One of the challenges that we face with our Labs project is presentation of the Machine Learning results. We thought there would be many out of the box tools to help with this, but we have not found this to be the case.
If we use the AWS console Rekognition service interface for example, we get presented with results, but they are not provided in a way that will readily allow us and our project participants to assess them. Here is a screenshot of an image from Cardiff University – an example of out of the box use of AWS Rekognition:
This is just one result – but we want to present the results from a large collection of images. Ideally we would run the image recognition on all of the Cardiff images, and/or on the images from one collection, assess the results within the project team and also present them back to our colleagues at Cardiff.
The ML results are actually presented in JSON:
Here you can see some of the terms identified and the confidence scores.
These particular images, from the University archive, are catalogued to item level. That means they may not benefit so much from adding tags or identifying objects. But they are unlikely to have all the terms (or ‘labels’ in ML parlance) that the Rekognition service comes up with. Sometimes the things identified are not what a cataloguer would necessarily think to add to a description. The above image is identified as ‘outdoors’, ‘ground’ and ‘soil. These terms could be useful for a researcher. Just identifying photographs with people in them could potentially be useful.
Another example below is of a printed item – a poem.
Strange formatting of the transcript aside, the JSON below shows the detected text (squirrels), confidence and area of the image where the word is located.
If this was provided to the end user, then anyone interested in squirrels in literature (surely there must be someone…) can find this digital content.
But we have to figure out how to present results and what functionality is required. It reminds me of using Open Refine to assess person name matches. The interface provides for a human eye to assess and confirm or reject the results.
We want to be able to lead discussions with our contributors on the usefulness, accuracy, bias – lack of bias – and peculiarities of machine learning, and for that a usable interface is essential.
How we might knit this in with the Hub description is something to consider down the line. The first question is whether to use the results of ML at all. However, it is hard to imagine that it won’t play a part as it gets better at recognition and classification. Archvists often talk about how they don’t have time to catalogue. So it is arguable that machine learning, even if the results are not perfect, will be an improvement on the backlogs that we currently have.
AWS Rekognition tools
We have thought about which tools we would like to use and we are currently creating a spreadsheet of the images we have from our participants and which tools to use with each group of images.

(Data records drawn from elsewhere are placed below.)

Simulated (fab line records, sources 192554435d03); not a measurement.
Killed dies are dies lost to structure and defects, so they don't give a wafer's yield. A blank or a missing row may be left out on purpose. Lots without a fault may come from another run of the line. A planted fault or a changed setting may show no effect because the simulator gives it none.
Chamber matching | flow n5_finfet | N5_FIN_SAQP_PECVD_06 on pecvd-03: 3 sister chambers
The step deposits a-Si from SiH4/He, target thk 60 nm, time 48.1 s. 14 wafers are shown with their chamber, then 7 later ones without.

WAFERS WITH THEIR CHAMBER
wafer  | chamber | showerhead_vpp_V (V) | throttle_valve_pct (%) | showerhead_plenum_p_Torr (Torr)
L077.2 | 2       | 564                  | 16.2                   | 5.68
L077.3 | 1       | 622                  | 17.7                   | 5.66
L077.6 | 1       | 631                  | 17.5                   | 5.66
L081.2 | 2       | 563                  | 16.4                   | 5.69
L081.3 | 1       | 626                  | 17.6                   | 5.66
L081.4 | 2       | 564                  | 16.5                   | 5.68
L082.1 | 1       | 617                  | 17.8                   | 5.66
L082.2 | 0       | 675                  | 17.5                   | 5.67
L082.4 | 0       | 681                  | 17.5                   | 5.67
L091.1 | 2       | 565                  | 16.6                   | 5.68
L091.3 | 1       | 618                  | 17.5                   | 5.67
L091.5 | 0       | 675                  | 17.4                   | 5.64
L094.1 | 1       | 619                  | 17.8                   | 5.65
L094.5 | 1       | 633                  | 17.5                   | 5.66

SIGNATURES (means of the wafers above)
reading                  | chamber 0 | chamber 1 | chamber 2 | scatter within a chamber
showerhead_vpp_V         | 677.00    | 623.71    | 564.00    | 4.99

Some tools may seem less likely, for example, image moderation. But with the focus on ethics and sensitive data, this could be useful for identifying potentially offensive or controversial images.
The Image Moderation tool recognises nudity in the above image.
This could be carried through to the end user interface, and a user could click on ‘view content’ if they chose to do so.
The image moderation tool may classify images art images as sensitive when they are very unlikely to cause offence. The tools may not be able to distinguish offensive nudity from classical art nudity. With training it is likely to improve, but when you think about it, it is not always an easy line for a human to draw.
Face comparison could potentially be useful where you want to identify individuals and instances of them within a large collection of photographs for example, so we might try that out.
However, we have decided that we won’t be using ‘celebrity recognition’, or ‘PPE detection’ for this particular project!
Text and Images
We are particularly interested in text and in text within images. It might be a way to connect images, and we might be able to pull the text out to be used for searching.
Suffice to say that text will be very variable. We ran Transkribus Lite on some materials.
We compared this to use of AWS Text Rekognition.
These examples illustrate the problem with handwritten documents. Potentially the model could be trained to work better for handwriting, but this may require a very large amount of input data given the variability of writing styles.
Transkribus has transcribed this short typescript text from the same archive well. One word ‘house’ has been transcribed as ‘housd’ and ‘idea’ caused a formatting issue, but overall a good result.
The above example is Transkribus Lite on a poster from the University of Brighton Design Archives. In archives, many digital items are images with text – particularly collections of posters or flyers. Transkribus has not done well with this (though this is just using the Lite version out of the box).
We also tried this with the AWS Rekognition Text tool, and it worked well.
Another example of images with text is maps and plans.
Above are two examples of places identified from the plan output in JSON. If we can take these outputs and add them to our search interface, an end user could search for ‘clerkenwell’ or ‘northampton square’ and find this plan.
Questions we currently have:
- How do we present the results back to the project team?
- How do we present the results to the participants?
- Do we ask participants specific questions in order to get structured feedback?
- Will we get text that is useful enough to go to the next step?
- Which images provide good text and which don’t?
- How might they results be used on the Archives Hub to help with discovery?
As we progress the work, we will start to think about organising a workshop for participants to get their feedback on the ML outputs.
Thanks to Adrian Stevenson, one of the Hub Labs team, who took me through the technical processes outlined in this post.